Post by Russ AllberyHi all, Building an apt-get repository on CentOS. There seems to be many
documents on apt-get repository building but they point to many
different commands like apparently deprecated dpkg-scanfiles, reprepro
and others. Which one is the correct one? -- IV
I recommend starting with reprepro. The documentation isn't ideal and it
can be confusing, but it does everything as opposed to requiring you to
stitch together a bunch of separate commands and it's fully capable of
anything you might need.
There are some other, simpler ones tha I forget off-hand that might be
better for smaller repositories (reprepro does have the problem of having
a lot of reprepro make-angels-dance-on-pin sorts of commands where it's
very inobvious when you want to ever run them), but I think reprepro is
the current fully-functional standard for repository management software.

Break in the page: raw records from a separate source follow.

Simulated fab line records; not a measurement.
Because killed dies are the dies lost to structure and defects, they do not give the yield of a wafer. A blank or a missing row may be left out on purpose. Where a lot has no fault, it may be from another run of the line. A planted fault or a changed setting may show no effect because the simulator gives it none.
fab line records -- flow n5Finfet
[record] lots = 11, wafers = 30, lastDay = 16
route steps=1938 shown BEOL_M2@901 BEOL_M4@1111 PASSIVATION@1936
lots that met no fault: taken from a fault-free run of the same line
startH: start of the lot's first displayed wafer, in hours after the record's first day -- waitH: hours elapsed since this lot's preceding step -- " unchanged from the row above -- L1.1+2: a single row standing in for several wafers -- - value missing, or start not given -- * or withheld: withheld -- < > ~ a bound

I concurr with that recommendation of reprepro. If you follow
/usr/share/doc/reprepro/short-howto.gz then you can be up and running in
a few minutes. Learning about all the features takes longer though. I
think reprepro is just the simplest all around for creating a
repository.
dpkg-scanpackages/sources can also be used but that only generated the
Packages/Sources files. It does not generate Release or Release.gpg
files or manage the debs or sources in any way. So to use that you need
a lot of extra scripts around it.
The official Debian archive uses apt-ftparchive but again you need
scripts around that for a fully functional repository.
Then there is also debpool and mini-dinstall. Both are targeted
specifically for small private repositories with minimal dependcies. The
full DAK Debian uses needs a postgresql database for example. Not these
tools (reprepro used libdb-4.8.so, not postgresql). But I believe both
debpool and mini-dinstall are limited by the archive size.
Another reason why I also recommend reprepro is that it can also mirror
(multiple) repositories and filter them. It is easy to set up reprepro
to mirror debian main, contrib and non-free and add an extra local
branch for packages you compile yourself. You can also snapshot your
repository, e.g. to make a release of what is currently there. Or query
what sources need building for some arch and run a buildd. Lots of nice
features that are easy to use and might come in handy in the future.
All with being small and easy to get started.